On Sept. 24, the series will honor three local writers who have published books of national significance.
Audrey Moriarty, the author of “Pinehurst: Golf, History, And The Good Life” (Sports Media Group, 207 pages) will begin the program. Moriarty is the executive director of the Given Memorial Library and the Tufts Archives in Pinehurst. Her work at the Tufts Archives has been invaluable to many Donald Ross courses throughout the country, and her insights on the history of the American “St. Andrews” are concise and fascinating. She’ll discuss many of the photographs included in her book.
Longtime photographer and golf writer Jim Moriarty will read from his mystery “Open Season” (Sports Media Group, 288 pages). Jim’s first novel is a love story/murder mystery set against the PGA touring circuit. The lead character, Nick Oliver, is a likeable character who draws the reader into the seedy underbelly of professional golf. And — thank God — Moriarty has a sense of humor.
Local attorney and mystery writer J.D. “Dusty” Rhoades will read from his most recent novel “Good Day in Hell” (St. Martin’s Minotaur Press, 288 pages). Rhoades is best known locally for enduring the slings and arrows of outraged Republicans via his weekly op-ed pieces in The Pilot. Love him or hate him, you’ll be unthawed by his energy-laced prose. Rhoades is also the author of the 2004 “The Devil’s Right Hand.”

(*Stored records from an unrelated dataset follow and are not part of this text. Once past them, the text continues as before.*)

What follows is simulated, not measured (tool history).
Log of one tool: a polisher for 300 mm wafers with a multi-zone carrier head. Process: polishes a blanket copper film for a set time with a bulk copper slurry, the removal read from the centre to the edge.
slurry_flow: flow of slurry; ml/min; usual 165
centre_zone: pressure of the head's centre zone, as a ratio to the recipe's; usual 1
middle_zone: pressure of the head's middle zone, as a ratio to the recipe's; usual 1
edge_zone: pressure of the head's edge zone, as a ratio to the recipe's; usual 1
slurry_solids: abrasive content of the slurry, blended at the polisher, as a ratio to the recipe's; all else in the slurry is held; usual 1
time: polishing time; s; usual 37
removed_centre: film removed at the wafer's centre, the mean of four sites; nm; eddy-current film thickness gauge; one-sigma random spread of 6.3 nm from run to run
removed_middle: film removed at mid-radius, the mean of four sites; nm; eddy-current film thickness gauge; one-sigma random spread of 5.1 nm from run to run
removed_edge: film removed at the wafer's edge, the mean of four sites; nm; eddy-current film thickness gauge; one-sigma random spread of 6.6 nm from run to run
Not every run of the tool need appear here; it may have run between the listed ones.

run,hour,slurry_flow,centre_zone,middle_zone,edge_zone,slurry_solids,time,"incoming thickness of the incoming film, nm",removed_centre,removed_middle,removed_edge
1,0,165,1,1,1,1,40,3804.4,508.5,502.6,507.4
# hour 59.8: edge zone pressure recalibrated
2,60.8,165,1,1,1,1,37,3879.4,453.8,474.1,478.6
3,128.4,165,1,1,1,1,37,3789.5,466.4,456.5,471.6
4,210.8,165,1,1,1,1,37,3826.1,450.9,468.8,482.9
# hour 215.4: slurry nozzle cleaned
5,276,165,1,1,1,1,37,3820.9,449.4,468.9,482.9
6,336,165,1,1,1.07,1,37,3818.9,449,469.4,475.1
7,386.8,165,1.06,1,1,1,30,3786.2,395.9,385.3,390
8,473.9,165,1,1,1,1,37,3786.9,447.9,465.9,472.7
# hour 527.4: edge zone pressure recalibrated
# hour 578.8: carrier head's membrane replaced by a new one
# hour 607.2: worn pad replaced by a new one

Audrey and Jim Moriarty and J.D. Rhoades will read on Sept. 24, at 3 p.m.
On Saturday, Jan. 20, at 1 p.m,. poet Jaki Shelton Green will read from her work. Green is the 2003 recipient of the North Carolina Award for Literature. Her poetry has appeared in journals such as The Crucible, The African-American Review, Obsidian, Poets for Peace, Immigration, Emigration, and Diversity, Ms., and Essence. Her books include “Dead on Arrival” and “New Poems,” “Masks,” “Conjure Blues,” “singing a tree into dance,” and “New and Selected Poems.” She is the 2006 writer-in-residence at The Taller Portobelo Summer Art Colony in Portobelo, Panama.
On Sunday, March 18, Betsy Moyer will read from her books. Moyer lives by the Sudbury River in Wayland, Mass., and the river and its wildlife have been an inspiration since she began to photograph seriously in 1994
Her book, “Paul Green’s Plant Book: An Alphabet of Flower and Folklore” (Botanical Garden Foundation, 144 pages) combines text written by her father, Paul Green, noted North Carolina playwright, with photographs illustrating words in the text. The original book, written shortly before Paul Green’s death in 1981, is a lexicon of Southern folklore and includes about 300 entries of North Carolina wild flowers, bushes, and trees, together with herbal remedies associated with them.
Weymouth board member Marsha Warren is negotiating with Frances Mayes, author of “A Year in the World: Journeys of a Passionate Traveler,” “In Tuscany,” and the bestselling “Under the Tuscan Sun.”
Her work “The Discovery of Poetry: A Field Guide to Reading and Writing Poems” is widely used in college poetry classes. Formerly a professor of creative writing at San Francisco State University, where she directed The Poetry Center and chaired the Department of Creative Writing, Mayes now devotes herself full time to writing and to her At Home in Tuscany furniture and accessory lines. She and her husband divide their time between North Carolina and Cortona, Italy.
A date for Mayes’ reading has not been confirmed.